Seqwater will preserve a heritage-listed building at Brisbane’s Mt Crosby East Bank Pump Station by stabilising a rock wall at the front of the pump station site.
The office building and workshop, which was constructed in the early 1920s, sits below the rock wall at the front of the pump station site.
Seqwater Chief Executive Officer, Peter Dennis, said a geotechnical survey last year had identified the need to stabilise the rock wall.
“We’ll be undertaking remediation work, beginning with the removal of loose rocks and vegetation on the slope and the installation of a series of rock dowels. We will then apply mesh and shotcrete to the wall, which is concrete projected onto the wall surface at a high velocity,” Mr Dennis said.
“We will also install strip filter drains and weep holes for drainage and build a spoon drain to divert water away from the wall to prevent future erosion.”
Mt Crosby Historical Society has contributed to the project through ongoing work to preserve and promote the history of the Mt Crosby East Bank Pump Station.
“Given their intimate knowledge of the site, we liaised with the society on engineering and aesthetic matters,” Mr Dennis said.
“This project is helping to preserve an important part of our region’s water history so we are very grateful to the Mt Crosby Historical Society for their input.”
Mt Crosby Historical Society President, Colin Hester, said the heritage-listed building at the pump station was once a formal office for the engineer on site.
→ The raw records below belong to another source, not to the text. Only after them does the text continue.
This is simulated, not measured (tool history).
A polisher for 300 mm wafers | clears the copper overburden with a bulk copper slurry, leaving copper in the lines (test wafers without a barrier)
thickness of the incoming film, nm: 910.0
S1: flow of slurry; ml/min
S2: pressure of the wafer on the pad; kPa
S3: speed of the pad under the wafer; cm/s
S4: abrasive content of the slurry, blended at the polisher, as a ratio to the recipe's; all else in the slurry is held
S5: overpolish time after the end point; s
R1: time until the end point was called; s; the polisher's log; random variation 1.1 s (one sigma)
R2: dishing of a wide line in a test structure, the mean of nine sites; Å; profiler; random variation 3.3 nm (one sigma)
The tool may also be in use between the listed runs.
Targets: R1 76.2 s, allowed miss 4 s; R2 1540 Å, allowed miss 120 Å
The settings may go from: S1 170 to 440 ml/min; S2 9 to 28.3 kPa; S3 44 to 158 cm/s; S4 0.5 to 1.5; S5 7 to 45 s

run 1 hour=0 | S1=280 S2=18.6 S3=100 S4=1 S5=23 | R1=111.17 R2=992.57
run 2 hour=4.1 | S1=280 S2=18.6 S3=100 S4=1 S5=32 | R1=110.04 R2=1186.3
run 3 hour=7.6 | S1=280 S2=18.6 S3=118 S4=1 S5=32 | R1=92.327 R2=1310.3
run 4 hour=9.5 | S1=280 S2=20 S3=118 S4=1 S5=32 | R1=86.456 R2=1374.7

“The workshop also contained a steam turbine generator at one point. These days the society operates out of the building on a community lease,” Mr Hester said.
“We recommended that the shotcrete applied to the rock wall be a dark blue colour to best match the existing blue metal rock and allow this historical brick building to shine in its own right.
“The project is a demonstration of the commitment Seqwater has to our region’s history at the pump station.”